Neo Neo’s approach—like its name and team-size–is a two-pronged entity: the traditional, measured Swiss grid is ever present, but poked and prodded to give everything a bold, modern twist. The Geneva-based studio was founded in 2010 by Thuy-An Hoang and Xavier Erni, who met while studying on the visual communication course at Geneva University of Art and Design, where they now lecture at HEAD Genève.
Still a two man band after the best part of a decade (occasionally bringing in freelancers to help with projects), the pair says there’s no “specific solution” to keeping what must be a fairly intense working relationship going over the years. “It’s not always easy, but now we know how to share our time and split the work,” says Erni, who explains that they work together on the brief and to brainstorm ideas, before dividing the work between them when it comes to the execution.
The studio works mainly on cultural projects, working with a range of institutions and artists, as well as a few commercial clients across editorial design, visual identities, typography, posters and printed matter, web design, signage systems, and scenography. It describes its practice as “transdisciplinary:” alongside commissioned design work, Neo Neo has a publishing arm (it founded poster-based magazine Poster Tribune in 2011) and a gallery adjoined to the studio called Print Program, which opened in 2015. Whether across any of these facets, the studio’s work is united by a striking sense of physicality and a considered way with materiality. That physical, print-heavy approach is in part down to the fact the studio is Swiss, according to Erni. “We still have a cultural heritage of posters in the streets, with public displays funded by the city; maybe higher budgets than elsewhere; and printers dedicated to working with graphic designers and who are open minded to doing more complicated stuff. It’s the culture in Switzerland to have this attachment to materiality.”
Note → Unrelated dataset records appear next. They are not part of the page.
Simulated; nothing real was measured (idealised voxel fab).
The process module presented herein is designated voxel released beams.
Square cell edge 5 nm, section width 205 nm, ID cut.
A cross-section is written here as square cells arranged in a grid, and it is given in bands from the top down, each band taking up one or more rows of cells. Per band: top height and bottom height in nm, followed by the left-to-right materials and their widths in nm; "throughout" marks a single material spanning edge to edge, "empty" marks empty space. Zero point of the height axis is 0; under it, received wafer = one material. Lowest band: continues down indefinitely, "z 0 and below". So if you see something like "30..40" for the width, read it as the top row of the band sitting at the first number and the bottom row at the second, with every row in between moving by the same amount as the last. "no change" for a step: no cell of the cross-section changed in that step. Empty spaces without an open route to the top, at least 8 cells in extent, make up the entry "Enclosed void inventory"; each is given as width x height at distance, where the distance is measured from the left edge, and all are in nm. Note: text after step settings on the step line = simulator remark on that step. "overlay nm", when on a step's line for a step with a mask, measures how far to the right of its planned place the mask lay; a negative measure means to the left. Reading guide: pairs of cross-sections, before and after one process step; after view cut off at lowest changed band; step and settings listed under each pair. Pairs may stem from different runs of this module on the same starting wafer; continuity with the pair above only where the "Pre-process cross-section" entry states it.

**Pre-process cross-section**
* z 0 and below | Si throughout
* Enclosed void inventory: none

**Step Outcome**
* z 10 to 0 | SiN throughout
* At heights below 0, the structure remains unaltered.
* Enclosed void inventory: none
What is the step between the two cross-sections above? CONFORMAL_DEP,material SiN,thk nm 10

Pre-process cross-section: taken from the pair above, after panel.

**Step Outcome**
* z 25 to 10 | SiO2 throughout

A recent example of this bold use of paper and printing processes is the art direction, posters, programs, and printed matter for Geneva-based international independent film festival Black Movie, which uses reflective silver against a bold neon orange.
The studio also has a knack with making work that’s simple, but with delicious little playful, subtle twists. Its visual identity NOF (Nouvel Opera Fribourg) across posters, flyers, yearly programs, signage systems, and its website combines simple typography with unusual graphic motifs. A single weight of Commercial Type’s Neue Haas Grotesk (“a better version of Helvetica,” as Erni puts it) is placed against a “very Swiss,” strict grid system; with a single color chosen for each opera season. “We used funny images we found on the internet in the contexts of classical operas,” Erni explains. For the poster for The Magic Flute, for instance, the birdcatcher character Papageno is illustrated by the humble pigeon; while the season’s opening posters use an image of a spaceship. “We try to use images with an offbeat tone,” Erni adds.
That element of subversion comes to the fore in Neo Neo’s posters for the Live in Your Head gallery at Geneva University of Art and Design, which each have a typographic side and an image-led side. The studio creates a different logo for each exhibition, and uses a different typeface with every new show, many of which are from the occasionally mocked free font site DaFont. “They’re difficult to work with, but we try to make funny uses of them,” says Erni. “In Switzerland, we have this culture of grids, but here the position is more about just having fun.
“Of course, we’re aware of the Swiss tradition here and the famous designers from the ’60s, but for us it’s become more of a tool, bringing more playfulness and fun into the grid.”